Written by Brenda Nakalema

Microsoft stock ‘still a strong buy.’ Earnings growth is one reason.

According to Morgan Stanley, Microsoft earnings could reach $20 share or more within a span of 5 years; because of …

According to Morgan Stanley, Microsoft earnings could reach $20 share or more within a span of 5 years; because of this, the stock is rated a “strong-buy” by the bank.

The stock still represents a strong bet for investors, especially those looking for assets with strong growth drivers, solid pricing power, and earnings growth that can beat inflation, said analyst Keith Weiss.

“Bottom line, Microsoft positions well against multiple secular trends,” he said.

According to Weiss, Microsoft (ticker: MSFT) might sustain a 15% revenue compound annual growth rate through the calendar year 2026, supported by two broad commercial growth opportunities. The first of these opportunities is Microsoft’s base of over 400 million information workers that are using the Office suite, all the way from Microsoft Teams to Defender endpoint security. His belief is that the total commercial office revenue base could top $60 billion in 2026.

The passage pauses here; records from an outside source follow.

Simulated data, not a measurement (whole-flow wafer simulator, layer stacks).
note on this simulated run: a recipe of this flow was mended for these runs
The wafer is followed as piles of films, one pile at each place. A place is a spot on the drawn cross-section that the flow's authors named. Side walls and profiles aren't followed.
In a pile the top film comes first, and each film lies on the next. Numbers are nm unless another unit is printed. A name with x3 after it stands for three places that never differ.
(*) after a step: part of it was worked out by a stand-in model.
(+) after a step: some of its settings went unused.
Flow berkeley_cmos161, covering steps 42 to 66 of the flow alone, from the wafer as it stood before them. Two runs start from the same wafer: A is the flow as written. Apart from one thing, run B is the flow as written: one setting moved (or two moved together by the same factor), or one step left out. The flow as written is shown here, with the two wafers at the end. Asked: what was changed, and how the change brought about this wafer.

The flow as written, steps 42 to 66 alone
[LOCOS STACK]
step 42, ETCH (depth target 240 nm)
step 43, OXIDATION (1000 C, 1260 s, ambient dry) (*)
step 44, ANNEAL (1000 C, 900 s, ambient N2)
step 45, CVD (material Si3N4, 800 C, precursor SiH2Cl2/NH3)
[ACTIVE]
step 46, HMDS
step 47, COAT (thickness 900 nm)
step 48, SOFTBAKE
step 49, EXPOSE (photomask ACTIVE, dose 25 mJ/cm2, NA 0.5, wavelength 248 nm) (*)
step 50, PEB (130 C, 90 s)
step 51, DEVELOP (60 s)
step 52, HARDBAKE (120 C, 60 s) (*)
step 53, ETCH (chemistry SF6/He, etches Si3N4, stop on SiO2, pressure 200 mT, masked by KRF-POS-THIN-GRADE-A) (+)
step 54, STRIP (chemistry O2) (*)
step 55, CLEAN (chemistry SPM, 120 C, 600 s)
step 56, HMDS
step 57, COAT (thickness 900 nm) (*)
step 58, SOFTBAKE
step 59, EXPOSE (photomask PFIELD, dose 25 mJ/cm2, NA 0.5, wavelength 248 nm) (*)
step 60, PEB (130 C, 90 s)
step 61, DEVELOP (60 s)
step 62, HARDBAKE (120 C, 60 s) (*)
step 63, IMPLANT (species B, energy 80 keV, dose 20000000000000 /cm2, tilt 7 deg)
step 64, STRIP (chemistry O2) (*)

The company’s cloud computing and data managing platforms for broader enterprise solutions present the second opportunity that could see the company wave healthy figures well into the coming quarters.

The following 5 years could spell huge success for Dynamics 365, which is set to be one of the fastest-growing businesses with Microsoft- its growth rate standing at about 23% CAGR. The enterprise software has been scaling faster than competitors Workday and ServiceNow at a similar level of scale.

Coupled with the expanding gross margins, the resulting growth contributes around $20 in earnings per share by 2026 and looks good when set against the current price to earnings multiple.

Weiss maintained an Overweight rating on the stock and a $372 price target. Shares of Microsoft gained 1.1% to $304. 29 on Tuesday.